Are You as Trademark Savvy as Disney?

Kudos to Disney for having the savoir-faire—and the wherewithal—to trademark “SEAL Team 6.”  Yes, while the rest of us were wondering if Osama Bin Laden was really dead and whether we needed to see a photo of him, gun shot wound and all, in order to believe it, everyone’s favorite mouse, Mickey, was quietly meeting with lawyers, and drawing up the proper papers to trademark the two little words and the one number comprising the stealth band of men that brought down Bin Laden. Which is why, from here on, they will be known as Disney’s SEAL Team 6! Coming to an amusement park near you! Well played, Mickey, well played.

Mickey, the Wizard of Trademarks!

Why did Disney do this? Shrewd business sense, if you ask me. Because now, if anyone wants to make a movie, create a video game, or merchandise anything relating to the SEAL Team 6, they’ll first have to answer to Disney.

Which gives me an idea, why leave the trademarking business to a mouse, when we can do it, too? So I’m getting The Donald to help me.  That’s Donald as in Duck (not Trump, for goodness sakes!).

The duck and I are going to start pouring through mass media and trademark every key word we see—anything that is remotely making news.  I’m savvy enough to know that such words–like Charlie Sheen’s “Winning”–are sure to look ultra cool on a t-shirt, a bumper sticker or adapted into a movie.  We’re going to pour through such bastions of journalistic integrity, as my latest issues of People magazine and Entertainment Weekly, as well as Archie Comics. Ok, maybe this last one won’t help a bit, but, what the heck, I have a weakness for Archie, Betty and Veronica. (My pal, Ruby knows what I’m talking about.).  Here are a few of the terms I already know I’m going to trademark:

The Newlyweds:  Last month, we had the royal wedding. This month, Reese Witherspoon and Blake Shelton tied the knot, though not to each other. So it seems that just about every day another prominent figure is getting hitched which means, inevitably, the word newlywed will appear on some Internet site. Trademark? Check!

Splitsville:  With so many weddings, come the separations—after the honeymoon is over, that is. Seems every week another celeb couple announces they’re splitting up and I’m going to be ready when they do. They’ll have to see me first before getting the green light to use this term.
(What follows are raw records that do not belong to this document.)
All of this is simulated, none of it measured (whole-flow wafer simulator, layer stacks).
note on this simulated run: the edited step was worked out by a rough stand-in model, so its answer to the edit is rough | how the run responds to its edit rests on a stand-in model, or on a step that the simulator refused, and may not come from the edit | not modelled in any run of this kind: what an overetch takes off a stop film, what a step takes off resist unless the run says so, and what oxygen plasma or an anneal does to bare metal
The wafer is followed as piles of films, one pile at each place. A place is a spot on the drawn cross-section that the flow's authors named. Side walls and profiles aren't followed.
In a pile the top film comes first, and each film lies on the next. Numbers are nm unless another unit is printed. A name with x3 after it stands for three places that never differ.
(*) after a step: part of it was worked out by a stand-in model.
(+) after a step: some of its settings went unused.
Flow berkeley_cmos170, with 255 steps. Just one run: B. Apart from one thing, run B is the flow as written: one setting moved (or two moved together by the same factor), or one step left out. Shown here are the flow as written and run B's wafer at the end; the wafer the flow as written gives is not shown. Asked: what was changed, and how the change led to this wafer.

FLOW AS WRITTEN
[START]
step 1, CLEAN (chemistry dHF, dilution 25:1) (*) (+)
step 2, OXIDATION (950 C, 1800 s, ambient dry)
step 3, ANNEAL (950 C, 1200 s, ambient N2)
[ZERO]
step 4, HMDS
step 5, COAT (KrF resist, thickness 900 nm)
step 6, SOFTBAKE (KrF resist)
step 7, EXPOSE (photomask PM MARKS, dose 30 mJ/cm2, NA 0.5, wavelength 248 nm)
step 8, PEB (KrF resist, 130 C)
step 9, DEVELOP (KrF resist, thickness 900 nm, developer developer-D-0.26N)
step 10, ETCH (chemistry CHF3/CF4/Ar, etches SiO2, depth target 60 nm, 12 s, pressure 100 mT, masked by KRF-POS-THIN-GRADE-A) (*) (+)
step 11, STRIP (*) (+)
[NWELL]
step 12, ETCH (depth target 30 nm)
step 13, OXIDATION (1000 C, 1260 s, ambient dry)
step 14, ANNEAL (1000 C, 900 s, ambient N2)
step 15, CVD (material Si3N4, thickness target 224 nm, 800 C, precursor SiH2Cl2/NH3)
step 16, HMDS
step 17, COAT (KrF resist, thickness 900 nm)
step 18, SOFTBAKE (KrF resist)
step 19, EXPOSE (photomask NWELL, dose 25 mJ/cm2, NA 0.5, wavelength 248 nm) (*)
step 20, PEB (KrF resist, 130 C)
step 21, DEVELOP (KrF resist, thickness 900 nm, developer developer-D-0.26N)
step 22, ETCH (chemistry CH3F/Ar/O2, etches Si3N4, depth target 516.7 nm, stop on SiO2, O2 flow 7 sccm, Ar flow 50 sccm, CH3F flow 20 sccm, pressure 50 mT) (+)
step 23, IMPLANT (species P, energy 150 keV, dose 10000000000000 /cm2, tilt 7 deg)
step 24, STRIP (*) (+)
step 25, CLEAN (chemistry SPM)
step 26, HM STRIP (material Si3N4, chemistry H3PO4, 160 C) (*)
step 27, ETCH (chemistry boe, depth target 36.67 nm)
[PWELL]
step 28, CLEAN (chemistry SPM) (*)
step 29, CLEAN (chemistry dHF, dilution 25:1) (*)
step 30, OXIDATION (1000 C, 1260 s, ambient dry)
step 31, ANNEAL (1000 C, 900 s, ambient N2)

Green light:  Everyone in Hollywood green lights something at some point.  They’ll have to pay me a residual each time they do! Green light away, my friends!

Jail, bail, DUI, probation:  Lindsay Lohan, Mickey Rourke, and Rick Springfield—look out! You are going to owe me so much money next time!

Defining Moment:  The media love to talk about defining moments, especially when it comes to the office of the president.  Did Monica Lewinsky prove to be a defining moment for President Clinton? Was Hurricane Katrina a defining moment for President Bush?  Was the BP oil spill a defining moment for President Obama?  Every time there’s a new crisis, it is inevitably considered to be a defining moment and, frankly, there’s been too many defining moments. So many that I think it has lost its meaning.  But who cares? I’ll trademark it, anyway!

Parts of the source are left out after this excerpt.